With Labor Day weekend upon us, we’ve reached the unofficial end of summer. School starts next week and the pool closes, two signs that summer is over, but we’re stretching it out a bit with this gelato based on one of my favorite candies from childhood, Whoppers. The inspiration for this gelato came from two sources: The Perfect Scoop by David Lebovitz, and Making Artisan Gelato by Torrance Kopfer (both books in my personal collection). Lebovitz has a recipe for malted milk ice cream in his book, but I wanted to make it into a gelato, so I followed Kopfer’s methods to make the gelato base and used Lebovitz’s instructions for mixing the malted milk powder. If you enjoy gelato and want to learn how to make it at home, I highly recommend Kopfer’s book because it has so much helpful information on how to get that creamy gelato texture or at least approximate it with common home ice cream makers.
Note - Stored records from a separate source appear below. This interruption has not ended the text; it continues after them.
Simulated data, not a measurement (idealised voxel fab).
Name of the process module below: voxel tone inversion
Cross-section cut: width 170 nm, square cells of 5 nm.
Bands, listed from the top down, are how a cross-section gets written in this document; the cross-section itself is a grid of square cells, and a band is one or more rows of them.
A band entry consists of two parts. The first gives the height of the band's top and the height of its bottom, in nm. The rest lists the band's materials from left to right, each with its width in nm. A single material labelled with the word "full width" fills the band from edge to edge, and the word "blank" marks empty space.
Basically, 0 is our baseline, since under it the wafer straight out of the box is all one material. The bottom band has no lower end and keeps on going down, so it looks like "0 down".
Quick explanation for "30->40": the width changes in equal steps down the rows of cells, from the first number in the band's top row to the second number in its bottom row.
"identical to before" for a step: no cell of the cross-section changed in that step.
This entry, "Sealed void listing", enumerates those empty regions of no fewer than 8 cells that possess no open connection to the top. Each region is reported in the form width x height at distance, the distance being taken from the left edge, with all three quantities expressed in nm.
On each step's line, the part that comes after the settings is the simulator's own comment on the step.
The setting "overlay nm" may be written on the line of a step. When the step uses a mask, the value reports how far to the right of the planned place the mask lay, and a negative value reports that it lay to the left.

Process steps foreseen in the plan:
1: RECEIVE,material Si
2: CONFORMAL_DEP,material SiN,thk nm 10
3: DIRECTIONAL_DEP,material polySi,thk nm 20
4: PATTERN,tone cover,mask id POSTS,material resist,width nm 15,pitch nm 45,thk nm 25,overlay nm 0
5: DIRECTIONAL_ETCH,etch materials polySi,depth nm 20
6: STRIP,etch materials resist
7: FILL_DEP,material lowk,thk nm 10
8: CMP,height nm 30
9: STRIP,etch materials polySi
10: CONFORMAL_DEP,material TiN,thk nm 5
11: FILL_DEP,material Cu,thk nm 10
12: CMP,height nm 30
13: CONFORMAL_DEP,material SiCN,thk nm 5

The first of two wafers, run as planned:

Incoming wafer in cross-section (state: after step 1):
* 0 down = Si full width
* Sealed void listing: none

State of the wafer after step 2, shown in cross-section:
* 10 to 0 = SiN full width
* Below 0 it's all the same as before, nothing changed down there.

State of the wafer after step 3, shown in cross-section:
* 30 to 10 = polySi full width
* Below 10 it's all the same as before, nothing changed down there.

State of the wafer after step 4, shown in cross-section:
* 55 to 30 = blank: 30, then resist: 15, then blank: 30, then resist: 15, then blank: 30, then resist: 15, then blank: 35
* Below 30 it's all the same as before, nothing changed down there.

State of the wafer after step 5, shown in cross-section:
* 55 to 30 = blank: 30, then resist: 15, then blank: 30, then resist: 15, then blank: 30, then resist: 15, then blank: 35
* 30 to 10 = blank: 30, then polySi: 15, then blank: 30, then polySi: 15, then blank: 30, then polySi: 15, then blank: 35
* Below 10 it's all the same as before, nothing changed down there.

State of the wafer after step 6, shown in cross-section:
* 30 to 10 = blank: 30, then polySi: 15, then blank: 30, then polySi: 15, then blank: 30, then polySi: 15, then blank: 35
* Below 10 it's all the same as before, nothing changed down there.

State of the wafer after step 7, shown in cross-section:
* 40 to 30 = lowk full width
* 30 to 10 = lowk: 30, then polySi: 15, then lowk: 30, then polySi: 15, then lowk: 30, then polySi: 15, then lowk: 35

My boys saw the box of Whoppers on the counter, a sweet they had not tried before, and curiously asked for one. That one taste was all it took and they got very excited about the “Whopper ice cream.” I’ll be the first to admit that these little chocolate coated balls aren’t healthy and would probably rot your teeth and make you gain five pounds if you ate the whole carton, but we’re talking moderation here. If you share the gelato and the Whoppers, you’ll be fine.
MALTED MILK GELATO
Makes about 1 quart/1 liter.
1 cup (240 ml) heavy cream
3/4 teaspoon vanilla extract
1/2 cup (60 g) malted milk powder (i.e. Carnation brand)
1 vanilla bean, split in half with seeds removed
2 cups (480 ml) whole milk
3/4 cup (150 g) granulated sugar
4 large egg yolks
1-1/2 cups (150 g) malted milk balls (i.e. Whoppers or Maltesers), quartered
1. In one of the 3-quart bowls, stir together the heavy cream, vanilla extract, and malted milk powder. Set aside.
2. Put the split vanilla bean and its seeds in the bottom of the saucepan, then add the milk and 1/2 cup (100 g) of the sugar. Cook over medium heat, stirring occasionally, until the thermometer registers 170° F/77° C. Remove from heat, cover, and allow to steep for 30 minutes.
3. Remove the vanilla bean pod and return the pot to the burner. Warm over medium heat, stirring occasionally to prevent scorching, until the thermometer registers 170° F/77° C.
4. In the other 3-quart bowl, whisk the egg yolks with the remaining 1/4 cup (50 g) sugar until the mixture is foamy and slightly thickened.
5. Temper the egg yolks by adding about half of the hot milk mixture one ladle at a time, whisking continuously. Whisk the tempered egg mixture into the saucepan and return to the burner. Cook over medium heat, stirring continuously with a wooden spoon or heatproof spatula until the thermometer registers 185° F/85° C. Do not allow the mixture to boil. Remove from heat and insert the immersion blender into the hot liquid. Blend (aka emulsify) until smooth. (Note: You can also use a whisk and vigorously whip the mixture, or use a blender.)
6. Make an ice bath in the large bowl and set the bowl with the heavy cream mixture on top. Place a fine-mesh strainer on the rim of the bowl and carefully pour the custard through the strainer. Stir the custard about every 5 minutes until the mixture is cooled, about 30 minutes. Remove the bowl from the ice bath, dry the bottom, and cover with plastic wrap. Chill in the refrigerator for at least 8 hours or overnight.
7. About 30 minutes before churning, set the bowl in the freezer to get the mixture as cold as possible without starting to freeze. Pour the mixture into your ice cream maker and follow the manufacturer’s directions for processing. Add the chopped malted milk balls during the final 2 minutes of churning.
8. Store the gelato in a plastic container. Press a layer of plastic wrap against the gelato and seal the lid on top. Freeze until fully hardened.